In this brave new world, a Putin-style approach to power is no longer a liability; it’s an asset. If Putin can get away with it, who’s to say others won’t? The fear in Moscow isn’t just that Trump and Musk are taking cues from the Kremlin—it’s that they might refine the formula, making Putin’s once-singular brand of authoritarian audacity a global standard.
Sources close to the Kremlin, on the one hand, believe that the new American leaders have pragmatically borrowed this style from Putin, believing it to be effective. And in this, they see a danger for the Russian leader himself. He is used to considering himself the sole “global maniac,” as one of my sources put it; he has always been a politician who raises the stakes and is always ready to escalate. According to Kremlin insiders, Putin now faces competition—and he is not used to that.
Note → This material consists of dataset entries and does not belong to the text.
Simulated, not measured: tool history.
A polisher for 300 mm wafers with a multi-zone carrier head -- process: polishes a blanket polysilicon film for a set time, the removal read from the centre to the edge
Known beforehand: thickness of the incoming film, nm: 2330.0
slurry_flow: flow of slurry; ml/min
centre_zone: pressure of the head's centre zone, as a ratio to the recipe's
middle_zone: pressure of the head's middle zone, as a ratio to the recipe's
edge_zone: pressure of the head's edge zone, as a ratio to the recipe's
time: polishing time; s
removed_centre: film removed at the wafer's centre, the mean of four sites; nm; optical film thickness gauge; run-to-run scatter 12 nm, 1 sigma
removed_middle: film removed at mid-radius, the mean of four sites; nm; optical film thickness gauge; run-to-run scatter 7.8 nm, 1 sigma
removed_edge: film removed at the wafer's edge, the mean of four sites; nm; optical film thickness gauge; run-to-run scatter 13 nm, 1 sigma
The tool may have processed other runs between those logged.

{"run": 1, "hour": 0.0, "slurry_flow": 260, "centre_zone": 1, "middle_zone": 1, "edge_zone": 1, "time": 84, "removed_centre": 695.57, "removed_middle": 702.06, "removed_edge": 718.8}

“If we assume that Trump and Musk have learned something from Putin, they could very well turn out to be students who surpass their teacher,” says one source.
Russian Déjà Vu
Observing the early moves of the Trump-Musk tandem through the lens of Russian political history, it’s hard to shake a sense of déjà vu. Something strikingly similar unfolded in Moscow almost exactly 25 years ago.
Putin had just been elected president of Russia, with the omnipotent oligarch Boris Berezovsky standing behind him. It was Berezovsky who had gone to great lengths to make Putin president. He believed that the new Russian leader would remain indebted to him, preserving the loyalty and obedience Berezovsky had come to expect. However, Berezovsky’s behavior quickly crossed the line.
Less than three months after Putin’s inauguration, Berezovsky resigned his mandate as a member of the Russian parliament, and by the end of 2000 was living in London in self-imposed exile. He was convinced this was only temporary, confident that Putin wouldn’t survive without him, that no one would dare strip him of his power and business empire—but he was wrong.
Now, in Moscow, there’s plenty of speculation that Trump could subject Musk to a similar fate in the coming months. Two alpha males, many argue, cannot coexist in the same den.
This is a particularly popular perspective, largely driven by the fact that, as many Russian businessmen admit, they fear Musk even more than they do Trump. The Tesla, SpaceX, and social media mogul at the helm of global affairs seems even more unpredictable than Trump does in the White House. For this reason, the prospect of an imminent fallout between Musk and the new American president is, in many ways, a reflection of the hopes of a perplexed Russian elite.